But aside from the passenger-watching, all this nuptial action has left me pondering the really important question: how many of someone’s Facebook wedding photos is it appropriate to look at before you become properly creepy?

I’ve settled on the following scale. Thirty photos is just healthy curiosity, 70 is 'intellectual interest for future dress/table favours/photography business that I may one day start', over 100 is undeniable fascination, over 200 is reaching for popcorn and calling off the day's appointments. And before you know it you sheepishly realise you've flicked through 431 photos of the wedding of two people you've never met, attended by someone you barely know who you met once at a house party in 2007.
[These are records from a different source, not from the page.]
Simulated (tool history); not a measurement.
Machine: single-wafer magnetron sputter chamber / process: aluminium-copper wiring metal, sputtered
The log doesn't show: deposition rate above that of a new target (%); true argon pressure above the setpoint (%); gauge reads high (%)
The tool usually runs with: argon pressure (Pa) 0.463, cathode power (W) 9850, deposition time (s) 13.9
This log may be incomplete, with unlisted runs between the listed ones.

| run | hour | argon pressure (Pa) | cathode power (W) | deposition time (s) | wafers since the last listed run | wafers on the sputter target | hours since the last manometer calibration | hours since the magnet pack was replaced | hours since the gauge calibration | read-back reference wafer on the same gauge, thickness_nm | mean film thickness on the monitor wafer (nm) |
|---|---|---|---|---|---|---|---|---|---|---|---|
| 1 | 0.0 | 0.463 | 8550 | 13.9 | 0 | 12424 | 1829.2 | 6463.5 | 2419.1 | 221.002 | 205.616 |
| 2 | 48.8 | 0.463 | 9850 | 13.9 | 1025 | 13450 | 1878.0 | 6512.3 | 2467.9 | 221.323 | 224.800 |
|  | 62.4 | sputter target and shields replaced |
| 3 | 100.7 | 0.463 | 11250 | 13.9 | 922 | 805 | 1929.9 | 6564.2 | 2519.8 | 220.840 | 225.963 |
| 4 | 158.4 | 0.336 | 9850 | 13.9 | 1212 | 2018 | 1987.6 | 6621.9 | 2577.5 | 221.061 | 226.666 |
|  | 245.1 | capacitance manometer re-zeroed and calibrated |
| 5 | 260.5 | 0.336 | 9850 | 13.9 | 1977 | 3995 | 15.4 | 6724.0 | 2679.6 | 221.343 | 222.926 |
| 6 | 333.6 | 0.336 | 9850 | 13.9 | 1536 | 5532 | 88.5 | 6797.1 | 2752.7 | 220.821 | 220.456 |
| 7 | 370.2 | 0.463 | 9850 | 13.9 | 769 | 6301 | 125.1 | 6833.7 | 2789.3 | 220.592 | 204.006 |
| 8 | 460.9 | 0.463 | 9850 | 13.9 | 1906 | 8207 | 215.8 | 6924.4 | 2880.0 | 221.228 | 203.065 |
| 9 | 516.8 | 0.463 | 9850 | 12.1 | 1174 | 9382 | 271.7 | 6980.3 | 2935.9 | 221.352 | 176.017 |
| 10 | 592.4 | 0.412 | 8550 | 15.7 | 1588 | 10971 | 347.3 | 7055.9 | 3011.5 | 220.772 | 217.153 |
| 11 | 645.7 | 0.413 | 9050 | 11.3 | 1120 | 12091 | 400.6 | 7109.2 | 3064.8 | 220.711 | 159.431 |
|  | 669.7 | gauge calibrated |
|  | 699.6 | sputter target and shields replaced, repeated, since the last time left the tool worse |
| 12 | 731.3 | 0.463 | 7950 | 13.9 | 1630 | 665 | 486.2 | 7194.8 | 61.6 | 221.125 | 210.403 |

So far, you see, it's all been vicarious wedding attendance from the comfort of my laptop - because the tidal wave of wedding and baby action has managed to stop just short of my immediate circle, meaning I haven't been invited to any of it. But that hasn’t stopped me developing a strong set of purely hypothetical wedding opinions (patterned carpet, for example. WHY, when you’ve spent months working to a delicately regimented pastel colour scheme, would you choose a venue with a swirly red carpet? Why do venues even have swirly red carpet? Why does anyone?) and an increasing feeling of hen-party dread in the pit of my stomach.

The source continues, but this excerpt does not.